Another example of this is Frogs for Snakes which also has a great cast led by Barbara Hershey.  This time it is Amos Poe who both writes and directs the effort.  Here again I think he needs to recognize that he is not up to both tasks.  But like the other film above, he plays with a wonderful idea.  In this film we have a loan shark who employs a group of people who have to go around threatening and sometimes shooting those people who have not paid back the money on time…or have done some other wrong to the loan shark.  Soooo….just another crime story?  Anything but!  All the crooks are into being actors.  The loan shark is a producer and sometimes his employees kill (literally) to get a part.  He is in the process of producing American Buffalo (which has also been made into a movie) and they speak some of the parts from this play.  A crazy fun and dangerous black comedy that almost rises to greatness but falls short because it lacks the power of a great screenplay.  If better written, it could have made its point more powerfully and the point is a very important one.  It is obviously not worth literally killing someone just to get a role in a play.  But what the viewer needs to appreciate is that we often do just that…we kill to get ahead.  We kill others and we kill ourselves, not quickly, not dramatically with a gun, but all the same we are murderers and this could have become a wonderful message in this film if it had been better developed.


Lesson:  Movies are by their nature collaborative efforts.  Life by its nature is a collaborative effort.  Therefore, when we try to do too much without effective support, we can expect that our efforts will not turn out as well as they could.

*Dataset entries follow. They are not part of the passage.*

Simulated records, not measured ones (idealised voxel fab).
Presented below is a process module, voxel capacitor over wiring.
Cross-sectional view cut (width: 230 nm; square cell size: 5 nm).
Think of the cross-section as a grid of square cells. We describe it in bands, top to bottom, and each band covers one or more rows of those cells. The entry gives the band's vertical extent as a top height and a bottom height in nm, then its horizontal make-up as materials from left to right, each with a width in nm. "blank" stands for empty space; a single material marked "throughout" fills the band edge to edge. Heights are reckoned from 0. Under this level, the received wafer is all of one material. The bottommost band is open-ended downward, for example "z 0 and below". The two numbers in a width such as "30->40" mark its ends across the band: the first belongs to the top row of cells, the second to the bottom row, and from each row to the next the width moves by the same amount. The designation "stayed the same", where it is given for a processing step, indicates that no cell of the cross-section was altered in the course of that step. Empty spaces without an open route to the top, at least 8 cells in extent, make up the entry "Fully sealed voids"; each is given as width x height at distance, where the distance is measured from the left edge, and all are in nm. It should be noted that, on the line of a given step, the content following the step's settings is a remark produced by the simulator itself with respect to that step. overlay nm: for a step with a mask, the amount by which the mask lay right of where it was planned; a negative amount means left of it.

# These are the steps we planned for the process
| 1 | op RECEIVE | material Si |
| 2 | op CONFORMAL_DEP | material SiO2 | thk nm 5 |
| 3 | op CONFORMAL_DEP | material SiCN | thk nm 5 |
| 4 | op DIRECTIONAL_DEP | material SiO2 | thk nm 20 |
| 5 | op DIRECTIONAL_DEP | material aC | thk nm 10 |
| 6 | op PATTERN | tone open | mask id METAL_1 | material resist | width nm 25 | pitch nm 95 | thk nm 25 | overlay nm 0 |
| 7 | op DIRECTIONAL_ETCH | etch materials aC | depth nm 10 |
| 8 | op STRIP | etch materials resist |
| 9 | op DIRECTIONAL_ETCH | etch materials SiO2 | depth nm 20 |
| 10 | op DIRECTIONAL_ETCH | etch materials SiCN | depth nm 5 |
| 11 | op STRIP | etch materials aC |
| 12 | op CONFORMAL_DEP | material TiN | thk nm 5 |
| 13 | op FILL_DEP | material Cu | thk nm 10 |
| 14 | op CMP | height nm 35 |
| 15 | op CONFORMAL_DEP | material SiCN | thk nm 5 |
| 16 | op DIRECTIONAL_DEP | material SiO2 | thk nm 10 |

Think about that lesson and how it applies to you in our highly individualistic American culture.  Are you collaborating effectively with others in order to make your life work successful?  This applies to all forms of work: your marriage, your being a parent, your spiritual development, your professional efforts.  How might you be more effectively collaborating?  Are you collaborating with the right group of individuals?


This is a topic well worth your exploration and considerable thought should go into it.